Improve Machine Translation by Modeling Russian Word Structure
This article is part of the Academic Alibaba series and is taken from the paper entitled “Improved English to Russian Translation by Neural Suffix Prediction” by Kai Song, Yue Zhang, Min Zhang, and Weihua Luo, first published on the 2018 Conference of the Association for the Advancement of Artificial Intelligence (AAAI). The full paper can be read here.
The quality of machine translation has been continuously improving since its inception. Neural machine translation (NMT), an increasingly popular approach, uses vector representations in a large neural network. NMT offers substantially improved performance over the traditional phrase-based statistical machine translation, which generally encodes a source sentence and then generates target words sequentially by calculating target vocabulary probability distributions.
However, NMT systems limit the target vocabulary due to computing limitations. This makes the prediction task more straightforward — but when translating into complex languages like Russian, the limited vocabulary is not sufficient to cover the demands of the target.
Morphologically rich languages like Russian use word-level grammatical changes to express all kinds of meanings, leading to a huge number of variants for each word depending on its precise usage. The limited NMT vocabulary means that many of these words are missing. In most applications of NMT, these missing words — classed as out of vocabulary (OOV) words — are marked and translated separately, which typically harms the translation quality.
Previous attempts to solve this issue have involved adjusting the translation granularity or increasing the available vocabulary. Alibaba’s new approach, however, is to model the features of Russian morphology directly.
With suffixes being a prominent feature of Russian words, the team of researchers from Alibaba, Soochow University and Singapore University of Technology and Design designed an NMT method that predicts stems and suffixes of Russian words separately. In this method, the NMT first predicts the stem and then the suffix of the word. This process, which the research team is calling “neural suffix prediction”, is shown below.

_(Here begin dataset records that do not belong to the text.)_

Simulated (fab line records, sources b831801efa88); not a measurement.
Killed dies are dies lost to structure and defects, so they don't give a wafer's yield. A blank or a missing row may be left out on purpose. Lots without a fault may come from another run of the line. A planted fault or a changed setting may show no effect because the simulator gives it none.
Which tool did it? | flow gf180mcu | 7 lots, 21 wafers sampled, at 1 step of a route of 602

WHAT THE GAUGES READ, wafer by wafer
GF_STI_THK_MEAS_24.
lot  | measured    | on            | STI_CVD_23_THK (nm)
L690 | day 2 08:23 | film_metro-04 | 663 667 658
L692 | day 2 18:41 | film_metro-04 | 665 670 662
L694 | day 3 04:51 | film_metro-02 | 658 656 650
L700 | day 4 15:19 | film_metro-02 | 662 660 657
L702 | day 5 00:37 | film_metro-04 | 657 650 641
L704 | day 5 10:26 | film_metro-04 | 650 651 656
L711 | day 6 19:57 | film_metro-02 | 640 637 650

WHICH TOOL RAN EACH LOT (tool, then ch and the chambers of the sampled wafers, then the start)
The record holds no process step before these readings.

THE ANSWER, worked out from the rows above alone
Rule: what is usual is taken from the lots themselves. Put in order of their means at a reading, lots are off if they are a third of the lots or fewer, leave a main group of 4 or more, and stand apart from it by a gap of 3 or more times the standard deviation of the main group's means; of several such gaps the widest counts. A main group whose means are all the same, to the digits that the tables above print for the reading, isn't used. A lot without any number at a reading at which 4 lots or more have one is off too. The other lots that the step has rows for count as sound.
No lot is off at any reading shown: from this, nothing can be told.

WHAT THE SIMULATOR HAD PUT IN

The team tested their method on two popular NMT architectures using translations in the news and e-commerce domains. 50 million bilingual sentences were used as training data.
The tests showed the system to be a success, with the translations produced showing an improvement of up to 1.98 in their BLEU (Bilingual Evaluation Understudy) scores. These promising results suggest the system could likely offer similar improvements in various other domains.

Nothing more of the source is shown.